The past month has also seen Insead play host to a private equity conference, attended by some of the key players in arguably the most topical - and profitable - industry in the world. With political pressure on the private equity industry intensifying as populist politicians seek to blame job losses on "corporate raiders", it was fascinating to hear the titans of this sector defend their actions, and argue that their model of management ultimately creates more value for society than stock market listing and public ownership of firms.

The practitioners succeeded in convincing students that the infamous "Barbarians at the Gate" tag was unfair, but then again, the barbarians were preaching to the converted, since many students here are eager to enter the highly-paid world of leveraged buy-outs after their graduation.

Finance faculty members keep warning us that the private equity party will come to an abrupt end as debt-servicing costs rise in tandem with global interest rates. Who knows who'll prove right in the long run. For now, students continue to pursue elusive private equity opportunities in a way not seen since the height of the internet boom.

However, many of my classmates remain determined to prove their entrepreneurial abilities after graduation.

To test their skills, they recently pitched their proposed ideas through the annual Insead business plan competition to a panel of venture capitalists in a Dragon's Den setting.

Just as on television, no quarter was given, and suggestions ranging from a scheme to produce organic cotton to an online portal for car-pooling were carefully analysed for market potential.

Some of the plans contained wildly optimistic profitability forecasts, but the realistic winning plan aims to provide remote paralegal services via the internet.

Many visiting executives are also asked to deliver guest lectures, and by this stage we're starting to realise that we can learn just as much - if not more - about the real business world from these interactions when compared to classroom discussion.

Whether it's a leadership lesson from the chairman of Orange, or negotiation advice from the chief contracts negotiator of Airbus, tales from the coal face give real perspective to our learning.

Management consultancy firms are also regular visitors to campus, both as part of their ongoing recruitment processes (roughly one-third of graduating MBAs will become consultants), and as part of knowledge-aring exercises.

This month saw two such guests: Accenture's chief of global strategy, who delivered a fascinating lecture on the emergence of a multipolar world, and a world-renowned valuation expert from McKinsey, who gave us a rare insight into the valuation methods used in mergers and acquisitions.
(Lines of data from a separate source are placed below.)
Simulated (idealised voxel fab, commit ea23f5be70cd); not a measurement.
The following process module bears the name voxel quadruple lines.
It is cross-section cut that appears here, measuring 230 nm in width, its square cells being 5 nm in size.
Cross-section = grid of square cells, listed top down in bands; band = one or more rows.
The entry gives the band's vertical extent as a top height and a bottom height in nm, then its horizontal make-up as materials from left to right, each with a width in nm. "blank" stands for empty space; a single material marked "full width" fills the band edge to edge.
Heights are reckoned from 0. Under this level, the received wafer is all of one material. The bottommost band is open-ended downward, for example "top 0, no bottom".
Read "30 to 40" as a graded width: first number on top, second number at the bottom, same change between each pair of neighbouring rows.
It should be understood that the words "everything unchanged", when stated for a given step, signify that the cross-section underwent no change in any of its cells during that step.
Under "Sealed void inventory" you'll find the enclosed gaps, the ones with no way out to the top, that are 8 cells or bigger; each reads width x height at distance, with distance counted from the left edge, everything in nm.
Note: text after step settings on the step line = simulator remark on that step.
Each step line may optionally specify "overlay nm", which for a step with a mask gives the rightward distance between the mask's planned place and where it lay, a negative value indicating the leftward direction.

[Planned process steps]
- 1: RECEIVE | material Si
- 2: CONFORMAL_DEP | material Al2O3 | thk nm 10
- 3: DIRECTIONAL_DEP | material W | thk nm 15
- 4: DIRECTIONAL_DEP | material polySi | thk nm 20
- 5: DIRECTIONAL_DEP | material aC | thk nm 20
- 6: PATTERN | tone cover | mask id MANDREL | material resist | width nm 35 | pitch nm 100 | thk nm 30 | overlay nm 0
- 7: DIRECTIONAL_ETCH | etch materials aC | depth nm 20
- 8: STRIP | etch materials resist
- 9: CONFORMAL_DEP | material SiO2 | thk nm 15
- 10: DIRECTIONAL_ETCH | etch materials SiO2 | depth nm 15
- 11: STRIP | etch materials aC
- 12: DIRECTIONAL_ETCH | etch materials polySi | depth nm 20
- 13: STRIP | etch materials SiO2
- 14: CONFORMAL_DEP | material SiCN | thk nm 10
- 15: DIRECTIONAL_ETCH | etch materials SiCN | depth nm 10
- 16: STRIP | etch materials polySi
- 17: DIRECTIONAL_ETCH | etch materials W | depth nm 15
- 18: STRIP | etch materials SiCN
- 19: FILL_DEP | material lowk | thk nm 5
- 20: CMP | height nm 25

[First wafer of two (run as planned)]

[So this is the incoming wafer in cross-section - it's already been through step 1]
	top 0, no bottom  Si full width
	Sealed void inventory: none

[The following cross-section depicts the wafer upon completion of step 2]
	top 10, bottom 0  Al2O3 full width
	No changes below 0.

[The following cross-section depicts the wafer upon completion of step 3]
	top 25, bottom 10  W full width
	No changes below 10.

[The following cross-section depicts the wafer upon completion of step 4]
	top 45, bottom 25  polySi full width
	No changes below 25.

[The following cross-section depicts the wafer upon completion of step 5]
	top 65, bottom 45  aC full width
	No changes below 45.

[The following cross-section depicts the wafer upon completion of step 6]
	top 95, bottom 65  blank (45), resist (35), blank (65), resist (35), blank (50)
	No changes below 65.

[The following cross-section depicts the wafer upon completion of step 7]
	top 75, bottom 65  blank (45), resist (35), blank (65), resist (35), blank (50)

The multipolar world presentation was particularly thought-provoking for future global leaders; as natural and human resources become increasingly scarce in the future, the argument suggests that countries and regions with ample supply of these resources will become the new poles of power about which the business world will rotate.

However, my personal favourite visitor this month was the Airbus negotiator, who, without knowing my nationality, told our class that the Irish, in his experience, are the greatest negotiators in the world. Whether he's been charmed by our legendary céad míle fáilte or browbeaten by our airlines' dogged negotiation tactics, he didn't say, but my subcontracting services as an expert negotiator are now much in demand.

Now all we have to do is negotiate our way through another set of exams in July. Let's hope Irish charm can prevail again.